There was little evidence of Stoke City’s much-vaunted new passing game here yesterday but for Norwich City it seems the benefits of their sizeable £23.5m net transfer spend in the summer are finally starting to be felt.
Five days after overturning a two-goal deficit to win at Watford in the Capital One Cup thanks to Gary Hooper’s first two strikes for the club, Chris Hughton’s men earned their first away points of the Premier League campaign with a deserved victory against a disappointing Stoke side.
Jonny Howson’s solitary 34th-minute strike was only their fourth goal in six league games but it was the least they merited from a performance that showcased the quality of their dynamic new Dutch midfielder Leroy Fer. If the jury remains out his compatriot and fellow new boy Ricky van Wolfswinkel – preferred to Hooper in the lone-striking role – Fer shone alongside Alex Tettey and Howson in a midfield three that established an early grip on the game that they simply never relinquished.
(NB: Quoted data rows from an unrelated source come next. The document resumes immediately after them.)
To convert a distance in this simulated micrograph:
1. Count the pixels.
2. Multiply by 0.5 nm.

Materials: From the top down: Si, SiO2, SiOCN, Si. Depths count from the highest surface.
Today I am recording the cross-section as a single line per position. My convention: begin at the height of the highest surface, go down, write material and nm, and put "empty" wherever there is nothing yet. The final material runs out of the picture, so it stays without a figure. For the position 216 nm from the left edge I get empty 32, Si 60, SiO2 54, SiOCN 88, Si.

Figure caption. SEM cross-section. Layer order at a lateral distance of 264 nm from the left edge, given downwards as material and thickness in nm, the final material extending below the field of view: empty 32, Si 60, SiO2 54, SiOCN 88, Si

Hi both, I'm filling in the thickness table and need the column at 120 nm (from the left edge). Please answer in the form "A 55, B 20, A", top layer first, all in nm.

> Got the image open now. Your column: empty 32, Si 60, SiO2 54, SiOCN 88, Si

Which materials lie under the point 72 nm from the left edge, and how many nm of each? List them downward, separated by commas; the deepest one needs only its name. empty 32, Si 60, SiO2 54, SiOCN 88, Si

The 23-year-old saw a transfer to Everton break down in January but their loss appears the Canaries’ gain on this evidence. “He came a little bit later than most because he was involved with Dutch Under-21s,” said Hughton of his £4.5m signing from FC Twente. “With each training session, each game he is feeling more at home. He was excellent.”
He was also lucky. Fer – a man who once bought a £22,000 horse for his girlfriend before realising she could not keep it as she lived in an apartment – got away with another potentially costly mistake just after half-time when he tugged at Kenwyne Jones in the Norwich box but was fortunate that referee Anthony Taylor ignored the striker’s ensuing tumble. “Yeah, I pulled his shirt,” he confessed to a Sky interviewer afterwards. “Just a little bit.”
Fer’s honesty was matched by Mark Hughes, the Stoke manager. “We’re not going to hide behind that missed decision,” said Hughes. “We didn’t have enough players at the right level today.” For all the talk in the build up about Stoke’s rebirth as a passing team – no more “sky football” was striker Jones’s pre-match dig at Tony Pulis’s regime – they simply never got started and managed only two tame shots on John Ruddy’s goal.
For Norwich it was only their third league away win since Hughton replaced Paul Lambert last year and, by Hughton’s admission, eases some of the pressure that had begun to build after a slow start. “Before the game we were sitting fourth from bottom and that’s pressure in itself,” Hughton said.
The visiting supporters could have no complaints here, though. Their team’s start was as bright as their yellow shirts in the autumn sunshine as they forced Stoke on to the back foot immediately, almost getting their reward after nine minutes when Ryan Bennett got in front of Ryan Shawcross to turn Robert Snodgrass’s deep corner on to the crossbar. “We wanted to play the game at a fairly high tempo in that first half and not allow Stoke to get into any rhythm because they’ve been playing well,” said Hughton.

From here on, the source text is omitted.